Standardizing predictors and outputs in a hierarchical model

eolica · January 13, 2018, 8:30pm

Hello everyone,

First of all thanks for the StanCon—it was a great experience.
Here is a question that I have been discussing there and many suggested that I post it on the Forum.

My question is about Manual Section 28.11 Standardizing Predictors and Outputs (v. 2.17.0), where it is suggested that we standardize our inputs as part of optimization. The model written is a very simple one predictor population variable model of y_{n} = alpha + beta * x_{n} + epsilon_{n}. I was wondering how to back out the coefficients in the generated quantities block when x is actually a hierarchical variable. That is, for example:

data {
    int<lower=0> N;
    int<lower=0> G; // Number of groups
    vector[N] y;
    vector[N] x;
    int<lower=0> group[G]; // Group indicators
}
transformed data {
    vector[N] x_std;
    vector[N] y_std;
    x_std = (x - mean(x)) / sd(x);
    y_std = (y - mean(y)) / sd(y);
}
parameters {
    real alpha_std;
    real beta_std;
    real<lower=0> sigma_std;
}
model {
    alpha_std ~ normal(0, 10);
    beta_std ~ normal(0, 10);
    sigma_std ~ cauchy(0, 5);
    for (n in 1:N)
        y_std[n] ~ normal(alpha_std + beta_std * x_std[group[n]], 
                          sigma_std);
}

The formulas offered in the manual (page 361) will not be applicable in this case because of the block diagonal structure in the covariance matrices. rstanarm seems to be doing it via autoscale = TRUE but it’s difficult to see how I should replicate that prior_summary and scaling/transforming part when I write my own lower Stan code.

Can someone offer me guidance to this for example using the same multivariate regression example in Section 9.13 (pp. 152-153)?

Sincerely,
Silvia

bgoodri · January 13, 2018, 9:05pm

The formulas for obtaining unstandardized regression coefficients still hold in the hierarchical case, except you would not usually standardized the predictors with the global mean and standard deviation. If you were to do something, it would usually involve the group-specific mean and group-specific standard deviation, in which case you would need to unstandardize with the group-specific statistics.

However, the advice in that section of the manual is not very good. You should not be standardizing the outcome variable ever and standardizing the predictors is not that great an idea either. It is okay to divide by constants to change the units, but dividing by the standard deviation is not that generative. What the rstanarm package actually does is to change the scale of the priors rather than rescaling the predictor, but even that only makes sense when you only have one predictor. In the usual case that you have multiple predictors, you generally want to utilize the QR = TRUE argument in rstanarm, which both orthogonalizes and standardizes the predictors, or do the same thing in your own code, which is explained in section 9.2 of the Stan User Manual and a case study.
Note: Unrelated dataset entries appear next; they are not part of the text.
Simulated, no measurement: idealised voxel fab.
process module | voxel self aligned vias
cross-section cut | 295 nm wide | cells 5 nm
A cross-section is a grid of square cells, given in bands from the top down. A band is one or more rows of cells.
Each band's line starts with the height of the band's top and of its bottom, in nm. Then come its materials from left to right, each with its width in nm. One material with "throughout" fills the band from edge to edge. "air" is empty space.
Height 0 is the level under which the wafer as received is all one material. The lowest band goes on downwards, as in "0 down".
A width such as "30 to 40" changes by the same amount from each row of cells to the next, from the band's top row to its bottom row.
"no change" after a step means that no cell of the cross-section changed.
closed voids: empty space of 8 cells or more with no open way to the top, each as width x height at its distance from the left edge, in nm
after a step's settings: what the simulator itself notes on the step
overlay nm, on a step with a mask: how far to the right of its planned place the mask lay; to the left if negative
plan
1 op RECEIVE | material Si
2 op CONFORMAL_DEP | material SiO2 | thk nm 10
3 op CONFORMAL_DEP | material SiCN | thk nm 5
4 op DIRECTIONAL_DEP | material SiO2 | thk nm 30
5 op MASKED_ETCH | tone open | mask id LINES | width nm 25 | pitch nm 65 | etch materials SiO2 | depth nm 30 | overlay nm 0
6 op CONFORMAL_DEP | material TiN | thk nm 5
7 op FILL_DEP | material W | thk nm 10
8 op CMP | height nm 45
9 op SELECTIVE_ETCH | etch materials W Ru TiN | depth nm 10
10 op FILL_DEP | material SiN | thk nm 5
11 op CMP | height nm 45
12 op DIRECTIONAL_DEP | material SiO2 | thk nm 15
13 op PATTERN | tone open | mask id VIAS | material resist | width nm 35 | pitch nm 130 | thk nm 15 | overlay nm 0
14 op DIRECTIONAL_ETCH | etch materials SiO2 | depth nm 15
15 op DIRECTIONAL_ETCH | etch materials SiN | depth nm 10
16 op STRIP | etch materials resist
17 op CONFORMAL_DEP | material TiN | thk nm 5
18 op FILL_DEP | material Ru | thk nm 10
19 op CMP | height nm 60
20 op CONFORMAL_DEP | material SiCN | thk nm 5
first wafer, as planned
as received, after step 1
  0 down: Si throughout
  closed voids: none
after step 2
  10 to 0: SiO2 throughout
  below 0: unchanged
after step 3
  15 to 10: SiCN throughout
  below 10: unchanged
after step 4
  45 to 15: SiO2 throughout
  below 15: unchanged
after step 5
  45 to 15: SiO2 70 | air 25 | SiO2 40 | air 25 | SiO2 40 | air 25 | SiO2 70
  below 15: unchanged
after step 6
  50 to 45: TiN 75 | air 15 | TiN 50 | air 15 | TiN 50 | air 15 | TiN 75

eolica · January 14, 2018, 12:10am

Thank you Ben for the great reply—I should have mentioned that you already recommended QR reparameterization! Thank you for clarifying about the manual advice and rstanarm as well.

avehtari · January 15, 2018, 4:14am

That is a bit strongly stated and it’s not that black and white.

Just be aware that it doesn’t work with n<p.

bgoodri · January 15, 2018, 4:49am

When should someone standardize the outcome besides the rare case where the data-generating process has a known standard deviation?

We need to work more on the n < p case. You can do the regression on Q instead of X but there isn’t a unique transformation from the coefficients on Q back to the coefficients on X. I think the right solution is to take the top p rows of R to be given by the data and integrate over the the bottom n - p rows. But if n >> p, that is a lot of unknowns to integrate over in the absence of explicit integrals.

avehtari · January 17, 2018, 3:43pm

When should someone chose weakly informative priors with data dependent scaling? I know you accept this as it’s in rstanarm. For me standardizing and using weakly informative prior with fixed scale is same as scaling the weakly informative prior scale based on the scale of the data. Whether using sd, robust sd, or mad is just details.

bgoodri · January 17, 2018, 9:28pm

Scaling by the standard deviation of the outcome is in rstanarm for the gaussian case only, but I don’t agree with it.

avehtari · January 18, 2018, 10:05am

It seems we should be more careful with the words as this is complicated issue with predictor, outcome, centering, scaling, standardizing, changing data or prior, whether we do it due to interpretation, due to prior information or due to computational reasons (my experiences in this are especially in case of GPs), and for both predictors and the outcome it depends on the type of variable etc. This is something worth several pages of discussion and examples (maybe some day this year, but can’t do it today).

ignacio · April 4, 2018, 9:55pm

So, there is no universal agreement that one should always standardize predictors and outcomes? Can you point me to any reading about this?

I thought standardizing could make computation easier without having any real cost. @bgoodri could you explain why standardizing can be a bad idea??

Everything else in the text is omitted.